[TAG] Re-Update Your Online Banking !
Rick Moen
rick at linuxmafia.com
Sat Jul 7 00:43:35 MSD 2007
Quoting Martin J Hooper (martinjh at blueyonder.co.uk):
> Wouldn't something like Spamassasin work for filtering out the
> phishing?
As a SMOP, yes. ;-> (http://www.catb.org/jargon/html/S/SMOP.html)
As background:
The MTA (Exim) has a fairly elaborate set of rules used to check the
incoming SMTP stream prior to saying "200 OK" in the SMTP conversation
(rules including "callback" ones that check the delivering IP for
RFC-complianc). _Then_, if the stream passes those tests, and still
before Exim is willing to say "2000 OK", Exim runs a system-wide
SpamAssassin check on the mail, and allows the mail through only if
SA-measured spamicity isn't too high.
Deferring the SA-checking until after the more-extensive Exim rules
is important for system performance, as Exim's engine is much lighter
and faster than SA's.
Anyhow, if someone can tackle the phishing exercises du jour and craft
appropriate rulesets for me, preferably that _don't_ also produce too
much collateral damage, I'll be glad to drop them in.
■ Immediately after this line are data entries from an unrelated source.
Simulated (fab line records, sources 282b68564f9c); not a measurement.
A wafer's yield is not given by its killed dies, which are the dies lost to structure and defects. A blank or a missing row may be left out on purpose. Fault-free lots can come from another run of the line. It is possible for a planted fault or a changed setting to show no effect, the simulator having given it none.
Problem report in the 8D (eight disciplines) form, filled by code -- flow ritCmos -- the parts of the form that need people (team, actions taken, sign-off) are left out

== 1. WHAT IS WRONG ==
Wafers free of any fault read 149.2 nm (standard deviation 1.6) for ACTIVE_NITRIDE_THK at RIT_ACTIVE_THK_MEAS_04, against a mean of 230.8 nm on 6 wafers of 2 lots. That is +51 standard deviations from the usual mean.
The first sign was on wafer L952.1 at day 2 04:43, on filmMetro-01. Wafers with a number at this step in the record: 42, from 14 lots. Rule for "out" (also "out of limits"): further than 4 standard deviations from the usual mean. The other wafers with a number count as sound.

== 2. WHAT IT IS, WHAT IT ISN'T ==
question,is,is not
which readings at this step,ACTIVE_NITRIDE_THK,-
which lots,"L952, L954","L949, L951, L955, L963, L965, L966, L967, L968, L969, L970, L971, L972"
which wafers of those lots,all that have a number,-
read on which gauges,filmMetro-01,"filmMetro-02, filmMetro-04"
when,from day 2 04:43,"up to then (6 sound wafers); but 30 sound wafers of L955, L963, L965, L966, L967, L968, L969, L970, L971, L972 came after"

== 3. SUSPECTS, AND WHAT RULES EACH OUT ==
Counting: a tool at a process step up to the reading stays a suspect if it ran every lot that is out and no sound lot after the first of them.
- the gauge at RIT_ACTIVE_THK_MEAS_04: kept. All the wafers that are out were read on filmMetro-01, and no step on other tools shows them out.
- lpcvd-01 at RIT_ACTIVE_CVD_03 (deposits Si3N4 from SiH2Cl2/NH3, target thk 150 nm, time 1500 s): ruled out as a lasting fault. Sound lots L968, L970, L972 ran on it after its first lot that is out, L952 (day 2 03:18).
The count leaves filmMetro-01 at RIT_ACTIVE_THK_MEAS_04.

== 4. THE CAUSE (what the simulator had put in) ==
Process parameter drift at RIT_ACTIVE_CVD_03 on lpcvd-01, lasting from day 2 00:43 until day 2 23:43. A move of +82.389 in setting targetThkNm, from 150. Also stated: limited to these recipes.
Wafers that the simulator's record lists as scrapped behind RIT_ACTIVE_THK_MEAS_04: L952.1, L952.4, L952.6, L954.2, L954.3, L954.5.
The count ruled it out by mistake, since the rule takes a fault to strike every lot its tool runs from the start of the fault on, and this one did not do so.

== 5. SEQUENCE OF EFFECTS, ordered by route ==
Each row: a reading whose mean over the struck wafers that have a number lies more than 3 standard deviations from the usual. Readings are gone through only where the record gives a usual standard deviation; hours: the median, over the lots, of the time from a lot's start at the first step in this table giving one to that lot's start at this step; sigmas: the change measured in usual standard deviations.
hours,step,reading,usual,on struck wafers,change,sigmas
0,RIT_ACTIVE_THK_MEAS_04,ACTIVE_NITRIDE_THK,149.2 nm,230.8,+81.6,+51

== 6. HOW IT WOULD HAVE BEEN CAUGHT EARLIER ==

I'm not really good at writing those, myself -- and badly written SA
rules turn out to be a very nicely efficient way to make a mail server
fall over. I know this empirically, from having insouciantly grabbed a
bunch of rules from http://www.rulesemporium.com/rules.htm (and yes, I
did check them with spamassassin -D --lint), restart spamd, and watched
spamd immediately eat all my RAM.
(I do play with SA settings, occasionally, I'm just saying I have to be
careful about it, given that it's a production system and I really hate
having to drop everything and deal with sudden emergencies.)